Steven Berkoff’s verse play is brought to life with plenty of grit and energy from all of the cast.
Even if you didn’t know who wrote this extraordinary play, it is easily recognised as a Steven Berkoff work with its poetic language as well as the chopping and changing of scenes that really makes the head spin.
In this new production both director Jessica Lazar and the cast make the most of every line and inject it with as much energy and emotion as possible to create a compelling and surprisingly humorous show that grabs the attention.

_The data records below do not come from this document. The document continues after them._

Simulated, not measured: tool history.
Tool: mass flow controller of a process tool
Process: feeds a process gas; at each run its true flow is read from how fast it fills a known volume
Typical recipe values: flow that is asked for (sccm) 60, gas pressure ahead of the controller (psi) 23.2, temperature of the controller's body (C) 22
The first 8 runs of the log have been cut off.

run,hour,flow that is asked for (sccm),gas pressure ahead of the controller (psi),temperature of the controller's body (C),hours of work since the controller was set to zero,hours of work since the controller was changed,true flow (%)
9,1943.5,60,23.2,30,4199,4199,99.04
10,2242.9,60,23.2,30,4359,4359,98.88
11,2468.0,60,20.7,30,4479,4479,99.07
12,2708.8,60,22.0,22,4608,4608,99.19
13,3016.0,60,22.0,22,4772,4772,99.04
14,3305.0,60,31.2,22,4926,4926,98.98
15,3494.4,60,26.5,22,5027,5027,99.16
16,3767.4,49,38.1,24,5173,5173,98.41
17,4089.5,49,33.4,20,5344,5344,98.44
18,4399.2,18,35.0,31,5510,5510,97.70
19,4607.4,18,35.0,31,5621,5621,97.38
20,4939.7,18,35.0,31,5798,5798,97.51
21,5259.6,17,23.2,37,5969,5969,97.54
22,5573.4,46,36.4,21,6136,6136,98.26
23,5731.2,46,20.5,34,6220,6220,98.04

Although it is difficult to get a sense of what the plot is really about (and can be seen to be open to interpretation), the impression that the audience gets is five different characters discovering what their lives have been about up until now. Whether it is reminiscing about what has happened in the past (mum and dad) or wondering what is yet to come, everything about this play is driven by emotion.
Jessica Lazar’s production has plenty of swagger about it, while at the same time allows brief glimpses of the character’s vulnerable side (particularly the mum and two boys) before putting back on the mask of anger of disappointment back onto the characters – as seen when mum reflects on her life so far that seems particularly poignant.
But it is also a production that is extremely physical for all of the cast whether it is dancing or fighting or in one scene acting as motorbikes (which is particularly effective), that is very creative and engaging to watch.
However, because the script is so sharp and the scenes are constantly changing so fast it is difficult to keep up with what is happening – you don’t really feel as though you get to know the characters at all, always feeling as though there is that distance between the audience and the cast – despite the intimacy of the space. It is difficult to engage with the characters and empathise with them.
This isn’t helped by the constant use of certain language which can mean that what the characters are saying loses meaning slightly and it can become slightly repetitive. This is particularly seen during Mike’s c*** speech towards the end of the show – which feels too aggressive and unnecessary – but it shows that this is a play which is intended to shock and the production embraces this.
However, the cast all deliver strong and fierce performances that keep the audience engaged throughout. From Boadicea Ricketts’ feisty and empowered performance as Sylv to Russell Barnett’s thoroughly despicable dad whose aggressiveness is genuinely unpleasant but somehow mesmerising to watch – all of the cast deliver fully rounded performances that capture the energy and spirit of the production.
Overall, it is a frank and brutal production to watch but thanks to the performances of the cast it is enthralling to watch unfold, leaving the audience mesmerised and shocked in equal measures.